Three Artisans, Three Approaches: How Cuenca's Poncho Tradition Is Staying Alive

You've seen the ponchos at the markets. Maybe you've bought one. But have you ever watched one being made?
A new feature in El Mercurio profiles three artisans in and around Cuenca who are keeping the poncho tradition alive — each in a very different way. Together, they tell the story of a craft that's under pressure from cheap imports but refusing to disappear.
Leonardo de la Torre — The Traditionalist
Leonardo runs Yarik Artesanías out of a workshop in Sinincay, with a retail shop downtown. Originally from Ilumán in Otavalo province, he works a traditional Andean loom — the same kind his family has used for generations.
Each poncho requires threading roughly 1,100 individual strands during the warping process alone. The full production cycle can take up to 40 hours.
But the market has shifted. As Leonardo puts it: "Artisanal work was highly valued 10 years ago, but this has diminished." Competition from machine-made imports has pushed handmade prices down even as production costs stay the same.
His ponchos start at $25, depending on the materials and complexity.
Silvia Zeas — The Designer
Silvia works from the Cristo del Consuelo area in San Joaquín, where she applies an academic design lens to traditional techniques. Her materials include cotton, alpaca, merino wool, and synthetic blends — chosen for durability and wearability, not just tradition.
Her pieces run over $300 and target a different market entirely: buyers who see the poncho as contemporary fashion, not souvenir.
"As designers we can strengthen cultural elements and textile techniques that don't exist elsewhere," she told El Mercurio. Her argument is that innovation doesn't dilute tradition — it keeps it relevant.
Carmen Cuji — The Teacher
Carmen came to Cuenca from Chimborazo and works out of CEMUART (the municipal artisan center downtown). She learned hand embroidery from her mother, Tránsito Gómez, and has since trained approximately 100 students in the craft.

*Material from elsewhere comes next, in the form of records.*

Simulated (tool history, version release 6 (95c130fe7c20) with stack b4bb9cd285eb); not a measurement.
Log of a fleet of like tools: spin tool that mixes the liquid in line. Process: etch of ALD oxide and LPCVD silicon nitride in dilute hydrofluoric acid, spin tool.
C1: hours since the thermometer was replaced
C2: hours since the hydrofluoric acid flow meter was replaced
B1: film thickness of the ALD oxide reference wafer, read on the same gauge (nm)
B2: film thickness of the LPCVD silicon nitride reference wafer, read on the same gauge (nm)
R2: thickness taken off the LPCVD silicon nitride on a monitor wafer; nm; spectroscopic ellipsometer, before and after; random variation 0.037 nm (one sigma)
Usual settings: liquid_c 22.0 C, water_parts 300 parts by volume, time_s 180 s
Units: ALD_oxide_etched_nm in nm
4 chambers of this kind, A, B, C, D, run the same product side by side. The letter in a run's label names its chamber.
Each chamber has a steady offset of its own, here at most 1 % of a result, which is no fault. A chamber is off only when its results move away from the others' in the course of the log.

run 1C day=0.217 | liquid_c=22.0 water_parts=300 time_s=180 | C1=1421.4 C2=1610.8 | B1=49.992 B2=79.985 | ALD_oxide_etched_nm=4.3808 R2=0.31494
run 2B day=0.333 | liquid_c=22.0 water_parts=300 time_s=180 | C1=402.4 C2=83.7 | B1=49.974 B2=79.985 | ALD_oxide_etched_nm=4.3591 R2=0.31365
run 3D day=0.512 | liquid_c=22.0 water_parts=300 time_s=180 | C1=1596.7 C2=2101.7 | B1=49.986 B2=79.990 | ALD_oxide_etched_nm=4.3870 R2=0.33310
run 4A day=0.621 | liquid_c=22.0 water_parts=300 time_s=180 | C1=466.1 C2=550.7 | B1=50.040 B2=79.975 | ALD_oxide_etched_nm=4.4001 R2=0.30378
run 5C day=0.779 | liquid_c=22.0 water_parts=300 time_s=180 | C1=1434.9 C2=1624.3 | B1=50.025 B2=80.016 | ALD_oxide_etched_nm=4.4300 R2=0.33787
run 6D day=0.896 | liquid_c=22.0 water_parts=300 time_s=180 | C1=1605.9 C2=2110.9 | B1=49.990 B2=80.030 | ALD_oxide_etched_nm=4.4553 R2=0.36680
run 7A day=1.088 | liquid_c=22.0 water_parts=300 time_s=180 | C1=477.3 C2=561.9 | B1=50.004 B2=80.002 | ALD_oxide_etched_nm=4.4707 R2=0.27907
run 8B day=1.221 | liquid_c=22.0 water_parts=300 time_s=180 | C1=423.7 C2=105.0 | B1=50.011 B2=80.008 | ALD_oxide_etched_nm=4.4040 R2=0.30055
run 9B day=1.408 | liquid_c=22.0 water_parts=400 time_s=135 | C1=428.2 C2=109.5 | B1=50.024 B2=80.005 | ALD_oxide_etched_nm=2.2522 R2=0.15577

Her embroidered ponchos start at $40, and each one takes 8 to 24 hours of handwork. The embroidery is the part that can't be faked — it's what separates a market-stall poncho from a piece of wearable art.
The Bigger Picture
The article also highlights the macana from Gualaceo — ponchos and shawls made using the Ikat dyeing technique by the Jiménez family. It's one of the most recognized textile traditions in Ecuador and a point of regional pride.
What all three artisans share is a tension between preservation and survival. The craft is gorgeous, the skills are deep, and the economics are brutal. Every poncho you buy from a workshop like these is a vote for the tradition continuing.
Where to Find Them
- Yarik Artesanías — downtown Cuenca (Benigno Malo near La Mar)
- CEMUART — downtown (General Torres near Presidente Córdova)
- Silvia Zeas — San Joaquín area (contact through local design networks)
If you're looking for a meaningful Cuenca souvenir or gift, skip the tourist shops. Go to the source.